I did this many times as a youth, very poor return. First thing I see wrong is SWAMP, plenty of damn rich soil you where thinkin, me too. Survey says! Root Rot is the number 1 answer! slugs and snails is #2. You have to take care of em when they are little put a cut off plastic bottle or jug over them. plant on the very fringes of the wetland on a hill or rise dryer than where mint would grow, where the wild black berry vines grow.... Now there are deer and even coyotes that want to chew on your tender young plants you have to put a wire mesh around them, but damnit the slugs are still chewing up the tender leaves! loosely wrap several twists maybe 5 or 7 of bare copper wire 10awg spiraled around the stock. check it every so often and loosen the winding as needed as the plant grows. the wire carries enough current to deter a slug from climbing it. They touch it and recoil in horror, it's kinda funny to watch.
Oh yes and now we've made it through the hot summer and the cool fall days bring the swamps cool mist to rest upon your large thick colas. but what is this?

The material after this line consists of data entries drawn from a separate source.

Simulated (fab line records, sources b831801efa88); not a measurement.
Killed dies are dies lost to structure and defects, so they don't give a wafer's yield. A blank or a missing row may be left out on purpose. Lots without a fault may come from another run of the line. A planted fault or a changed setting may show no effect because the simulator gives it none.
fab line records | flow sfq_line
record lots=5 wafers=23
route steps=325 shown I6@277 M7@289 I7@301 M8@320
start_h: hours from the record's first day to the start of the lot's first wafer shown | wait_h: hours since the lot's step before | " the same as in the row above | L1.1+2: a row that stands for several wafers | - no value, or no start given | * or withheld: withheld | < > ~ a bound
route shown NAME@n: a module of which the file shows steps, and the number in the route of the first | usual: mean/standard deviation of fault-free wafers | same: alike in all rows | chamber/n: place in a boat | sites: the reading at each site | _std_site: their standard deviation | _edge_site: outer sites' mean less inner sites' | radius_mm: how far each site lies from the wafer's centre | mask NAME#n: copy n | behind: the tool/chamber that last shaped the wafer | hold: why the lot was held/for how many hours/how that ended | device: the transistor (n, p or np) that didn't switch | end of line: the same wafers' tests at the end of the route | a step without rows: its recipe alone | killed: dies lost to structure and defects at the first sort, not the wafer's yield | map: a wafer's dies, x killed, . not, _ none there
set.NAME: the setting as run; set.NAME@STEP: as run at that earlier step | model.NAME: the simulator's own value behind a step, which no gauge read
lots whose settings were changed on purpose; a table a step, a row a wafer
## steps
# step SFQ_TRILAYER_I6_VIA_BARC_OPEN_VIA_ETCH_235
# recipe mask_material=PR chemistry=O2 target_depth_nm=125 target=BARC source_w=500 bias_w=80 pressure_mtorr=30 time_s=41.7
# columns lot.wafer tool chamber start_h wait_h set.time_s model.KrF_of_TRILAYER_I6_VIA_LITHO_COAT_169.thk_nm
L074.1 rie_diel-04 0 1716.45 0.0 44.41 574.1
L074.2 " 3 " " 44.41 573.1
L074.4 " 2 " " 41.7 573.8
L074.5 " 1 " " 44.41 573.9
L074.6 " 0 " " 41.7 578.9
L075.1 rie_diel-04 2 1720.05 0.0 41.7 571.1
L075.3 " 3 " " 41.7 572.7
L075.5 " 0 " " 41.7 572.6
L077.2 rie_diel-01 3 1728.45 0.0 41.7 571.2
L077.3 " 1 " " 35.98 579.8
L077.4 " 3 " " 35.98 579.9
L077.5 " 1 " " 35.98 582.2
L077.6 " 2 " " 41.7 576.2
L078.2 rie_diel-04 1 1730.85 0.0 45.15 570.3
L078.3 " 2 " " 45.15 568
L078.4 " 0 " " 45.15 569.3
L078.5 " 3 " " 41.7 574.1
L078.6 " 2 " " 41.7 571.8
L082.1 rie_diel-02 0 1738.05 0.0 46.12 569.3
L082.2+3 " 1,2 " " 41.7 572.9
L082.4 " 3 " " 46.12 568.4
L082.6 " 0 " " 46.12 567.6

brown nasty fuzz? coming from inside my tasty nugs? oh no! the mold has been growing undetected for days thriving in the moist environment just inside the
suface turning those beautiful nugs into icky grey goo! perhaps the dryer soil beneath the alder trees would sheild them from the perpetual mist? If the plant filled the space wear a sapling once was, noone might ever notice the difference... and what is this on the roots of the alder? Nitrogen fixing nodules? how interesting...
A few well placed and well cared for plants will yield much better results. The larger they are when you put them out (within reasonable transport size) the better they will do on they're own. Once you have mastered this, then grasshopper you may turn a hillside into your own special garden.